Europe Stocks Drop as BOE Says No Projections for Messy Brexit

European Stocks Suffer Biggest Decline in Three Weeks

European stocks ended a two-day advance as Bank of England Governor Mark Carney said the institution hasn’t planned for a disorderly Brexit.

The Stoxx Europe 600 Index fell 0.5 percent at the close, the most since April 18. While the Bank of England left the benchmark interest rate unchanged Thursday, Carney said it hasn’t modeled for a disorderly Brexit process, in response to a question on how much the central bank’s forecasts are based on the assumption of a “smooth” exit from the European Union. The Stoxx 600 added 0.2 percent Wednesday as oil companies rallied after data showed U.S. crude stockpiles fell the most this year.

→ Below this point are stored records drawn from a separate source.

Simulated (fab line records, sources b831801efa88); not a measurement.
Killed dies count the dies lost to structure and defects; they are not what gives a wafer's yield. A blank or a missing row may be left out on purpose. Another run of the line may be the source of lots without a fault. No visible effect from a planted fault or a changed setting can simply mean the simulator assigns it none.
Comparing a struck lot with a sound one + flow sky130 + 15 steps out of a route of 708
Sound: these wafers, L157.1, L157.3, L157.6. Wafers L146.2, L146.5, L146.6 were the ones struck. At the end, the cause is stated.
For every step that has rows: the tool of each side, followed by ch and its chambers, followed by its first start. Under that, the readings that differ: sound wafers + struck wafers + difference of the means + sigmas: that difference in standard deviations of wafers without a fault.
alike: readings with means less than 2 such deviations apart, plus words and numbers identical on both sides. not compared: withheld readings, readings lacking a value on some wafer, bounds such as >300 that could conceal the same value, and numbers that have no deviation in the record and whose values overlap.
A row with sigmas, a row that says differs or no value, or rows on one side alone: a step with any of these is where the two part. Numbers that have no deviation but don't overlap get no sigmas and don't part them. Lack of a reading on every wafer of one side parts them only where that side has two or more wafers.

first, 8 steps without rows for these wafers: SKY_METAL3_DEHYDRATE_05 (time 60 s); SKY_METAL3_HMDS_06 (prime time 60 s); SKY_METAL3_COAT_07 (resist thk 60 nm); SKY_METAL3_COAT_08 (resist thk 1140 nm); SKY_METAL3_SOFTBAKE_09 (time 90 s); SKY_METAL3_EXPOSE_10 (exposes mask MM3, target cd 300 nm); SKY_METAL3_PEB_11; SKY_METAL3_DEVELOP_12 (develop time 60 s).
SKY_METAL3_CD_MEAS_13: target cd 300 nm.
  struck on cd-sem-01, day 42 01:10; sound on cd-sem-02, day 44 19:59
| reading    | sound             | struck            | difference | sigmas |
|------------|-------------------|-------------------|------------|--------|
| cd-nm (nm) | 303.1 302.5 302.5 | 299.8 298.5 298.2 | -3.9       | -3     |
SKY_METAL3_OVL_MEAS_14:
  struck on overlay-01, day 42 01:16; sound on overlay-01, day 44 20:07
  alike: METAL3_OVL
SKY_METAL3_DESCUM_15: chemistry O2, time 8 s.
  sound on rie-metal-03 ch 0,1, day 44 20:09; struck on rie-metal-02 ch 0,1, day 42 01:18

  • Markets have moved down in response to Carney’s warning “about not having a plan B for Brexit,” Guillermo Hernandez Sampere, head of trading at MPPM EK in Eppstein, Germany, said.
  • All but three industry groups dropped, with telecom shares declining the most. Among shares active on corporate news, UniCredit SpA rose 3.7 percent after delivering first-quarter profit that exceeded analysts’ estimates.
  • A positive economic backdrop and rate increases in Europe could spur more gains for Spain’s benchmark IBEX 35 Index, according to Banco Bilbao Vizcaya Argentaria SA’s Enrique Marazuela. While Spanish stocks’ best annual start since 1998 has driven the IBEX’s price-to-book ratio to the highest since March 2015, the factors that spurred the gains still hold, Marazuela says.
  • According to Nicholas Melhuish, the head of global equities at Amundi Asset Management, “the outstanding cyclical sector in Europe is financials,” where he sees an attractive risk-reward situation.